ANNAPOLIS — Paid sick leave legislation could become reality in Maryland under a compromise proposal being hammered out between legislators and supporters and opponents of the measure.

Word of the compromise comes weeks before the General Assembly reconvenes in January and signals that business groups who once opposed such laws are recognizing that paid sick leave legislation is likely to happen with or without their input.
“I don’t think we’re so far away from getting it done,” said Sen. Thomas V. “Mac” Middleton, D-Charles and chairman of the Senate Finance Committee. “We’re going to keep plugging away at it.”
Middleton, who is expected to take the lead in the Senate on paid sick leave legislation that has failed in each of the last three sessions, has been meeting since the end of the 2016 session with supporters and opponents of the proposal in an attempt to work out a consensus. The southern Maryland senator said he plans to whittle the larger number of groups he’s been meeting with to less than six supporters and opponents before drafting a proposal for introduction in January.
“You just can’t reach a consensus when dealing with that many people,” Middleton said.
Middleton plans to use the 2016 legislation passed in the final days of the session as the skeleton of his bill next year.
“It’s going to take a lot of give and take on both sides,” Middleton said.
The bill that failed in 2016 required businesses with 14 or more employees to allow workers who regularly work eight hours a week or more to earn up to 80 hours of paid leave after their first 90 days on the job. Workers could carry over 56 hours of that leave but could only accrue a total of 80 hours in any year.
The House passed the bill 84-54, just short of a veto-proof majority, but it failed to get out of the Senate. Its fate in the waning hours of the session was tied to a Senate bill that expanded tax credits for low-income earners but also gave tax breaks to middle- and high-income earners. An amendment in the House of Delegates that added tax increases to corporations killed that bill and took down with it the paid sick leave bill desired by House lawmakers.
Middleton said using the House version that passed last year could mean lawmakers could push a final bill through much earlier in the 2017 session.
Elisabeth Sachs, executive director of the Baltimore-based Job Opportunities Task Force, was not immediately available for comment.
The organization is a major supporter of paid sick leave legislation.

Opponents of the law, mostly small-business groups, said at the time that the mandate was onerous to small businesses at a time when the state was trying to shake that negative perception.
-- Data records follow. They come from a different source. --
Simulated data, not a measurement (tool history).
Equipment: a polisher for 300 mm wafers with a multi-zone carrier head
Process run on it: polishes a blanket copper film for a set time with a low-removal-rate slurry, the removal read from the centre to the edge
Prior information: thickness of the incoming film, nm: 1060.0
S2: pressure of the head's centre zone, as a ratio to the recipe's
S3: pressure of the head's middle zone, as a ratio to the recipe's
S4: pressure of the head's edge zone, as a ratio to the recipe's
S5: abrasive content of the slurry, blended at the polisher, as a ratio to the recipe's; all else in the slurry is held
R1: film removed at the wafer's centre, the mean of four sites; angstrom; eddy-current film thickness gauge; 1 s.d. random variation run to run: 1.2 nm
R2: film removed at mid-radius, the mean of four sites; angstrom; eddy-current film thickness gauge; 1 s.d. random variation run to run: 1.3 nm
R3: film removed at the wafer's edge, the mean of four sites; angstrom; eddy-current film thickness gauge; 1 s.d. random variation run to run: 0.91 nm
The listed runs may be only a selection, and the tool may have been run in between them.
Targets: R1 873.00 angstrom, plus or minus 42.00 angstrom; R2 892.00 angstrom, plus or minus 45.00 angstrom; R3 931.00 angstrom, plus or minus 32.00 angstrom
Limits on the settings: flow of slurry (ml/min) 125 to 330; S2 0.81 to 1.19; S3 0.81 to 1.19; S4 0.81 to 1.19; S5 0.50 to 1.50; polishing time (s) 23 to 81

Middleton said he plans on introducing some tweaks to the bill that include allowing companies that already offer paid time off that can be used for either vacation or sick leave to use that to meet the requirements. Middleton even suggested the possibility of reducing the number of paid days required and providing protections for employees who must use additional unpaid leave.
Additionally, he said, he is considering language that would prohibit local governments from enacting their own paid sick leave laws in the future.
“I would be supportive of state pre-emption provided we pass paid sick leave,” Middleton said. “It’s not in the state’s best interest to have a hodgepodge of local laws on these policy issues.
Business groups involved in the discussion appear more willing to discuss the legislation.
Bruce Bereano, a lobbyist representing unionized construction companies that already have paid sick leave negotiated as part of their contracts, said opponents are coming to accept the likelihood that the state will pass sick leave legislation and are working to have input before the bill is passed. The lobbyist said any law on sick leave must be flexible.
“(Middleton) is trying to forge a consensus,” Bereano said. “The more and more this legislature discusses this issue the more they see its complexity. Businesses are profoundly different from each other.”
Also in play is a possible bill that would pre-empt local governments from enacting laws regarding minimum wage, paid sick and maternity leave and possibly other labor issues.
Montgomery County and Prince George’s each have enacted minimum wage laws that are different from the state. Montgomery County also has earned sick leave legislation.
In Prince George’s County, minimum wage increases that are higher than those passed by the state have already become an issue when it comes to reimbursing providers of services to the developmentally disabled because the state does not reimburse based on the county wage.
Bereano said language pre-empting local governments would “go a long way to try to bring people together.”
Sources familiar with discussions about the bill say the proposal would prohibit local governments from enacting future laws on minimum wage and on paid leave. The bill, as currently discussed, would not likely roll back or eliminate laws already enacted, such as those in Montgomery and Prince George’s counties.
Middleton said he would be willing to consider such legislation to prevent a myriad of different laws in the state’s 24 jurisdictions, but he linked the fate of any such bill to that of the paid sick leave measure.
Baltimore City this year considered but failed to pass minimum wage legislation. That bill is expected to return sometime after the new council is sworn in this month.
At least one city official — Baltimore City Council President Bernard C. “Jack” Young — would prefer the state settle the issue rather than have the city enact its own law.
“He’s been clear from the beginning that the best way forward for Baltimore is for the state to resolve this issue,” said Lester Davis, a Young spokesman.